Thanks to long-time Bike Fed member Tom Mortensen for this thoughtful tribute to his friend. It is a sad reminder of how cycling can bring people together and build lasting friendships that go far beyond a shared interest in riding bikes.
It’s difficult to start telling a story about such a wonderful day on a bike, knowing that the reason for the story of the wonderful day was a result of a tragedy. It has not been too long a time at all since the first Sunday in March of this year, when my closest friend, Kirk Jiannacopoulos was killed in a head on car collision on his way to the hardware store.
No, Kirk was not on a bike, and the other driver was not drunk, or texting. The other driver was a neglectful diabetic having a hypoglycemic episode (low blood sugar) and for now, I will leave it at that.

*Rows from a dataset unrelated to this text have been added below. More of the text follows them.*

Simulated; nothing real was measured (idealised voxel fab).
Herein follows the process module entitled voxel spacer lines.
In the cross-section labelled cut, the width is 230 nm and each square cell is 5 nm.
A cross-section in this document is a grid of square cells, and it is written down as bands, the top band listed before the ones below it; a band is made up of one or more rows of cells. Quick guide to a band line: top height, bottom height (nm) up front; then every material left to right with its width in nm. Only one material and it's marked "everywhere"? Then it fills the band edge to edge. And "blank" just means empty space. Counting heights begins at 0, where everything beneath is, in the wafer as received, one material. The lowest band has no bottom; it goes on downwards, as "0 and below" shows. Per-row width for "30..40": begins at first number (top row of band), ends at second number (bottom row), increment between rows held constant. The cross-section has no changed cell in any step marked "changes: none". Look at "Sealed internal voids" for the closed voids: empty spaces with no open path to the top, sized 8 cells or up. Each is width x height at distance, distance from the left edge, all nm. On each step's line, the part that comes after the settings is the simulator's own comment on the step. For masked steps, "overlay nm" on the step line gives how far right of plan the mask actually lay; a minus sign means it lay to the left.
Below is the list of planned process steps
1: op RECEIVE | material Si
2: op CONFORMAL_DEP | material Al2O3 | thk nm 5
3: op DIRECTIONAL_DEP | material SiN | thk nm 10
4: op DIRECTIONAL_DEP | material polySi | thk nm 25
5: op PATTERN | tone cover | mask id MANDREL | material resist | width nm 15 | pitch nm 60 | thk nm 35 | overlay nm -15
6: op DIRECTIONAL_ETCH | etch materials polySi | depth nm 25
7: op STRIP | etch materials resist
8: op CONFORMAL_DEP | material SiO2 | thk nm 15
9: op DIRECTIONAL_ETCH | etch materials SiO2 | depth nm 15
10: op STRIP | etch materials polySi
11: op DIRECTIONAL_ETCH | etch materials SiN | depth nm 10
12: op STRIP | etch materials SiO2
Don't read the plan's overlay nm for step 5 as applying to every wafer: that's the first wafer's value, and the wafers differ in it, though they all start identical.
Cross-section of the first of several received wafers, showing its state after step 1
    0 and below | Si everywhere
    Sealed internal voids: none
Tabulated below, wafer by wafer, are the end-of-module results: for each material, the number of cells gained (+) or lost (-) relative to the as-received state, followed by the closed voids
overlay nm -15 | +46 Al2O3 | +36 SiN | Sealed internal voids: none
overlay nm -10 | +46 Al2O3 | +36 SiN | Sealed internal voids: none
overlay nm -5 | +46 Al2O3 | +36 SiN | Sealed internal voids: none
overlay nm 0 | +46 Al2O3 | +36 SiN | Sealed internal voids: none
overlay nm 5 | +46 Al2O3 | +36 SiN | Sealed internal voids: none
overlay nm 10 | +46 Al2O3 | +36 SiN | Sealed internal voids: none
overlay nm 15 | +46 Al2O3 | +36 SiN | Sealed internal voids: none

Kirk was an incredible man, husband, father, friend and colleague to all that had the pleasure of loving and knowing him. His energy and persona were incredible. He had a quick-witted humor that would make you blow beer out of your nose when his timing was spot on. Kirk completed an Ironman and was a life long athlete. Triathlons were an ongoing part of his life and he was an inspiration to all that were fortunate enough to have met him.
I could go on about how close of friends we were and how sad we all are for his loss, but this story is about cycling and inspiration. I want to thank the Wisconsin Bike Fed for the forum to share this and many other stories and bike adventures with a statewide (and beyond) group.
On July 22nd we had a memorial bike ride for Kirk up in the central sands region of Wisconsin. If you haven’t had the chance of riding the Adams / Waushara County area on a bike, you should add it to you cycling bucket list. There are great roads with low traffic volume and beautiful scenery throughout the region. Just try to avoid the ever expanding CAFOs (concentrated animal feeding operations) and the horrific odor and environmental degradation they cause.
Kirk and I began riding in the area with friends in 2005 and have continued the tradition ever since. Check out the YouTube video:
The idea for the memorial ride came shortly after his death. A few emails from friends and the date was set. Over 20 riders showed up to share stories, memories to and ride from my cabin in Strongs Prairie to the beautiful little house in Coloma built by the MATC building trades program. Young and old joined in on the ride, including Kirk’s daughter, Nina and my daughter, Lilia, who have known each other since birth.
It is truly amazing how something like bicycling can bring together such a great group of people to share in such an event. It was a beautiful day, starting out cloudy and ending in sunshine. Special t-shirts to commemorate Kirk were made for the day, which many of us wore during the ride.
We all departed together, riding the winding roads around Roche a Cri Lake and State Park. Not long into the ride we separated into 2 groups, and thanks to Google maps, the back group was lead on a separate route while the front group made their way down to Adams-Friendship.
Before the ride, I told my daughter Lilia that we were all going to ride together as a group on the way to Kirk and Julia’s little house, but it didn’t quite work out that way. She reminded me of this very LOUDLY, in front of everyone at the end of the ride. I responded, “Blame Google!”
The ride east across the big flats was excellent. It was quite the mixer. We were joined by some of Kirk’s coworkers and friends from his running and cycling groups in Portage and Madison, along with other friends that were brought together through the friendship that Kirk and I had for almost 30 years. It makes you realize and appreciate how one person can touch so many lives and bring together so many great people.
We arrived at Kirk, Julia and Nina’s little house around midday to fill water bottles, enjoy energy bars and salty snacks, and yes, some beer. Kirk was a beer aficionado whose taste in malty beverages leaned towards the diabolical. We nicknamed him “The Corruptor” because he would bring the most ungodly, high-octane beers to share with everyone after our bike rides. Dragon’s Milk, Spaten Optimator, Eisbock, Paulaner Salvator dopplebock and Third Coast Old Ale were just some of the beers he corrupted many of us to appreciate. After a century ride, you would feel as though you just downed an entire bottle of Nyquil after being corrupted with one of his beers.
The sun was out and it was time to head back to my cabin. Some of us drove cars back to get the traditional post-ride jambalaya and food ready while most of the others rode their bikes back to my cabin. We all enjoyed the great food and conversation among the pine trees, continuing to share stories about Kirk and remembering all the great times we had with him.
We will be planning to continue doing a ride every year on the 3rd weekend of July in memory of our great friend, Kirk Jiannacopoulos, who we all love so much and miss so dearly.